# I want to support a group of bird feeders on a horizontal cable, one end of whic…

#### I want to support a group of bird feeders on a horizontal cable, one end of which will be fastened to my house and the other end of which will run over an 8 inch pulley attached to a large tree. That end of the cable will be attached to some concrete blocks which must be heavy enough to keep the horizontal cable taut at all times. The idea is to prevent the cable from snapping when the tree moves in high winds. It’s already done so twice, even though I left what I thought was adequate slack in the line. I guess this sounds like a Rube Goldberg solution, but I can’t think of any other solution. How much should the concrete blocks weigh? — HS, Burk’s Falls, Ontario

Your solution should work nicely—the pulley and weight system should protect your cable from breaking because the weights should maintain a constant tension in the line. As the tree swings back and forth, the weights should rise and fall while the tension in the cord remains almost steady. Obviously, if the rising weights reach the pulley the cord will pull taut and break, so you must leave enough hanging slack.

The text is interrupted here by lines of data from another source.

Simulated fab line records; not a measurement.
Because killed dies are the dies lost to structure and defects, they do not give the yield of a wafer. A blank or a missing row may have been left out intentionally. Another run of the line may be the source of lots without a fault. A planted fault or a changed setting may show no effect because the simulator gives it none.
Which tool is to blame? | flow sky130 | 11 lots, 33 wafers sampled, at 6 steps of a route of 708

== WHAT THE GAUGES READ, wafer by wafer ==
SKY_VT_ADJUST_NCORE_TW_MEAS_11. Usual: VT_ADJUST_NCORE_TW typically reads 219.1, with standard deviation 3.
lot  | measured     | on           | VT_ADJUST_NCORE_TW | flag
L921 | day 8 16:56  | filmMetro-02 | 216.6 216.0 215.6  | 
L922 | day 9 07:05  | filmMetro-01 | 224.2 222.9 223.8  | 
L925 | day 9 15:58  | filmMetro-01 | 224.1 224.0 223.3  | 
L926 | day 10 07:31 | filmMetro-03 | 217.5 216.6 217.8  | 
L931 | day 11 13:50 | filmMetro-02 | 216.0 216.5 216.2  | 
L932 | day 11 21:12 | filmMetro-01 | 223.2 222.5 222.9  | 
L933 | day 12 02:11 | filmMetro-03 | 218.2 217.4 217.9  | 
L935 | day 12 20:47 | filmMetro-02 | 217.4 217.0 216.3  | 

However, if the tree’s motion is too violent, even this weight and pulley system may not save the cable. As long as everything moves slowly, the tension in the cord should be equal to the weight of the weights. But if the tree moves away from the house very suddenly, then the tension in the cord will increase suddenly because the cord must not only support the weights, it must accelerate them upward as well. Part of the cord’s tension acts to overcome the weights’ inertia. Just as a sudden yank on a paper towel will rip it free from the roll, so a sudden yank on your cable will rip it free from the weights. If sudden yanks of this type cause trouble for you, you can fix the problem by coupling the cord to the weights via a strong spring. On long timescales, the spring will have no effect on the tension in the cord—it will still be equal to the weight of the weights. But the spring will stretch or contract during sudden yanks on the cord and will prevent the tension in the cord from changing abruptly either up or down. The spring shouldn’t be too stiff—the less stiff and the more it stretches while supporting the weights, the more effectively it will smooth out changes in tension.

As far as the weight of the weights, that depends on how much curvature you want in the cable supporting the feeders. The more weight you use, the less the cable will sag but the more stress it will experience. You can determine how much weight you need by pulling on the far end of the cable with your hands and judging how hard you must pull to get a satisfactory amount of sag.